The trend is continuing into 2021 with the National Association of Realtors reporting 6.7 million new homes sold in the U.S. January, this is up 23% compared to only a year ago.
As a new homeowner you may feel both accomplished and overwhelmed. You’re leaning into the popular financial advice of paying your mortgage off early.
But is that always wise?
A 2018 survey found that about half of respondents were aiming to pay their mortgage ahead of schedule. Now I’ll admit, this is something that I myself didn’t fully understand the moment I bought my first property.
There are so many home owners out there, that are willing to pay off their mortgage preferably in 20 years instead of 30 years.
02:52 Create emergency funds
Before setting sights on mortgage zero, check your emergency funds. Is there enough to cover basic expenses for several months in case you lose your job? The average “unemployment duration,” or the length of time it presumably takes for someone receiving unemployment insurance to begin a new job, is 3 months. Having at least a three-month savings cushion is ideal before putting extra toward your home loan.
03:28 Invest for your retirement
It’s no secret that money in the stock market, over the long haul, offers a better return than paying down a mortgage with a 2% or 3% interest rate. The math speaks for itself.
The S&P 500 has returned an average return of 9% percent annually over the last 30 years. Prioritizing retirement savings ahead of your mortgage just makes more financial sense.
Before settling on paying down your mortgage early, consider refinancing first.
I realise this seems like a step in the opposite direction, since a refinancing “resets” the payoff clock.
There are 2 sides to this story.
The coolest part of refinancing is that all options are open again, and you may pick whatever you like. You can either pick a super low interest rate loan that is available at that very moment. So instead of having a 3% interest rate on your mortgage, you could all of a sudden get a mortgage rate of 2.5% for example, and that half percent will give a hundred bucks per month, straight away.
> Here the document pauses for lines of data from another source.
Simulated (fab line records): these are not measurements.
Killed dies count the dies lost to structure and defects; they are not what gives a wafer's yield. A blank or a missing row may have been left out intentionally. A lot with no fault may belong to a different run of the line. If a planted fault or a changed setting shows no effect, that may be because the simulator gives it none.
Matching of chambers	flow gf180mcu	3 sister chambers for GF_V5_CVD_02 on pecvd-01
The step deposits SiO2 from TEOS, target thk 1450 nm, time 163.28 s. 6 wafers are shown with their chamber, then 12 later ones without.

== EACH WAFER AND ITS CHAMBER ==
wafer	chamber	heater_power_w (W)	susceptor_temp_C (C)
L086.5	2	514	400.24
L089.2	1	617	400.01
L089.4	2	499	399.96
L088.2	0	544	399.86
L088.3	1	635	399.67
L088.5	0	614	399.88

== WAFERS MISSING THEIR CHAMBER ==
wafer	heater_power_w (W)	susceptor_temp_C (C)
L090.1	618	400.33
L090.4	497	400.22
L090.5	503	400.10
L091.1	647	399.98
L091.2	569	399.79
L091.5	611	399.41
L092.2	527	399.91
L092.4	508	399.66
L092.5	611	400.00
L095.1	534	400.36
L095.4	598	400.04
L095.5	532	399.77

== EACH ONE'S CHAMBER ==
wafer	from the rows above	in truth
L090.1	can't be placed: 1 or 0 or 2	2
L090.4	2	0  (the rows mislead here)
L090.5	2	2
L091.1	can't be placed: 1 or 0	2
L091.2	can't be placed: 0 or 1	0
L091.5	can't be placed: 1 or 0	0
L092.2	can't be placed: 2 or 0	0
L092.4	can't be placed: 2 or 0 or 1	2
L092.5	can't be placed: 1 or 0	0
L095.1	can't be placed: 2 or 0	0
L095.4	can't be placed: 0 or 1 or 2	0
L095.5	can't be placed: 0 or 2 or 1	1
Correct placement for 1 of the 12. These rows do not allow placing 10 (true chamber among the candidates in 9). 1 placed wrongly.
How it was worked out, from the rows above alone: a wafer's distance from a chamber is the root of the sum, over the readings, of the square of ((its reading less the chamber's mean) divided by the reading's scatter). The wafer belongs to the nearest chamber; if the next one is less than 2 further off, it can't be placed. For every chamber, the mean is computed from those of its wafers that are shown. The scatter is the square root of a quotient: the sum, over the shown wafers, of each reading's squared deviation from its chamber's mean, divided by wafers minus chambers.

You could also let a real estate appraiser come by your home, because once you’ve added more value to your home. All the money you’ve put into your home is set in stone, meaning all the money you’ve pumped into your home, can’t be used. It’s emotional value, not actual money value.
But You could take out all the money you’ve put into your home, the moment you choose to refinance it, after you’ve had an appraiser come by. With that, you have a new mortgage, with a lower interest rate.